It’s proven an almost unstoppable way to build momentum, set the defence pedalling backwards and create space and opportunity.
And it’s the way that Plummer has taken advantage of the opportunities his pack has presented that has been the surprise of the season.
He’s been very good at balancing when to pass, when to kick and when to run – and he’s been just as adept at knowing to whom he should pass, where he should kick and into what holes he should run.
His execution has been just as sharp as his decision-making and Plummer has carefully and methodically steered his ship with the sort of authority and control few imagined he possessed.
For years, the Blues have lamented their lack of quality at first five-eighths; ironically, having lured Beauden Barrett to Auckland to fix the problem, the solution has been a local boy under their noses all this time.
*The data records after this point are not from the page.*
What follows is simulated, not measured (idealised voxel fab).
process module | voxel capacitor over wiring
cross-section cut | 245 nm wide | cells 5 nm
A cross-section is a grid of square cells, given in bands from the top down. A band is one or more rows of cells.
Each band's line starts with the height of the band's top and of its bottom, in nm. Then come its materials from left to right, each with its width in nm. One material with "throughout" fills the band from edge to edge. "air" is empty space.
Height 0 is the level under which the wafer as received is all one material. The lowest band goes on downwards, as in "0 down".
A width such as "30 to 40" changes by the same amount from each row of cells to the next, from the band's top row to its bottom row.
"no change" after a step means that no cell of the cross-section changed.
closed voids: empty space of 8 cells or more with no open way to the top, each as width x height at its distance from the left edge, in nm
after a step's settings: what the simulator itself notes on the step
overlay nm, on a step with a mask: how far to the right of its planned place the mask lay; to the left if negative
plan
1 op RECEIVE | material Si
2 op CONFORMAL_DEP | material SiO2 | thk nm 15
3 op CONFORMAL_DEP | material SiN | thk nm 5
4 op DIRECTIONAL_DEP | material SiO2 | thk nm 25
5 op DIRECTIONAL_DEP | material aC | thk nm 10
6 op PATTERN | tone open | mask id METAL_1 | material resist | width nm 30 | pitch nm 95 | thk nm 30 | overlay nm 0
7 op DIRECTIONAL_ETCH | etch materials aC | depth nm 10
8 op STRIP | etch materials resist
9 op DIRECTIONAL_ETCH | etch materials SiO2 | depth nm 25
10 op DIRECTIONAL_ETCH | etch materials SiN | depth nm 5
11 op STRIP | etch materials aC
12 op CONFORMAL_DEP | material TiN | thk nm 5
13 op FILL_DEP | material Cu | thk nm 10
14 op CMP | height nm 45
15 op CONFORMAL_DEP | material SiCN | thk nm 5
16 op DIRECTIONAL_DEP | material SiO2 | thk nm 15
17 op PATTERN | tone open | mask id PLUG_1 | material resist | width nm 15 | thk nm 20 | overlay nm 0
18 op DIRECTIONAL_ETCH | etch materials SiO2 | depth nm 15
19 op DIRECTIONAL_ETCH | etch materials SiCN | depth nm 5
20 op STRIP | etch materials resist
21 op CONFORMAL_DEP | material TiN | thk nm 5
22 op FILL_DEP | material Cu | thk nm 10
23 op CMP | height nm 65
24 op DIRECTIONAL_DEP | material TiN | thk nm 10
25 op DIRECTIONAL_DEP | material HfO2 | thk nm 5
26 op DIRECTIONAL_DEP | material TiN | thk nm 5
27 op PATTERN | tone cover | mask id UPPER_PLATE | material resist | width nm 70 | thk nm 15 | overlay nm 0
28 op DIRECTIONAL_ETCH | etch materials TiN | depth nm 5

The Blues’ simple, direct rugby and Plummer’s accurate, low-risk approach have proven a surprisingly potent combination, and his value was perhaps best illustrated in semifinals weekend not by what he did in Auckland, but what the Hurricanes didn’t get right in Wellington.
Whereas Plummer struck the right balance in his game management, Brent Cameron didn’t get the kick-run-pass ratios right for the Hurricanes.
The No 1 team, playing on their home ground, spent the first half kicking the ball away, hoping a tricky wind would bamboozle the Chiefs’ back three.
But it was a strategy that not only depowered the Hurricanes as it left the likes of Brayden Iose, Peter Lakai, Jordie Barrett, Billy Proctor and Salesi Rayasi chasing shadows, it played directly into the Chiefs’ hands.
The visitors were both better at the prolonged bouts of kick tennis and better at mixing up their use of possession as demonstrated with the two counterpunch tries they scored in the opening 10 minutes.
The game only turned in the second half when the Hurricanes kicked less. But the damage was done and it illustrated just how important it is in these tight encounters, where line speed is incredible, to vary the attack and present defences with an element of doubt about where the threats lie.
What makes Plummer’s role in the final yet more intriguing is that he will be matched against a No 10 in Damian McKenzie who could hardly have a more contrasting approach.
McKenzie has a wider skillset, a greater array of personal weaponry and a greater appetite for risk as he presents such an individual threat that he’s licensed to back his speed and agility to challenge defences.
The Chiefs man will buzz about at first receiver, he’ll pop up in the backfield, and he’ll happily play kick tennis – and for 80 minutes it will feel like the game is almost all about him.
In stark contrast, Plummer will be light touch – a clearing kick here, a short pass there and a little probe down the blindside to create what will almost be rugby’s play-making version of the tortoise and the hare.
And just like the tortoise, there is something compelling about Plummer’s steadiness and resolve.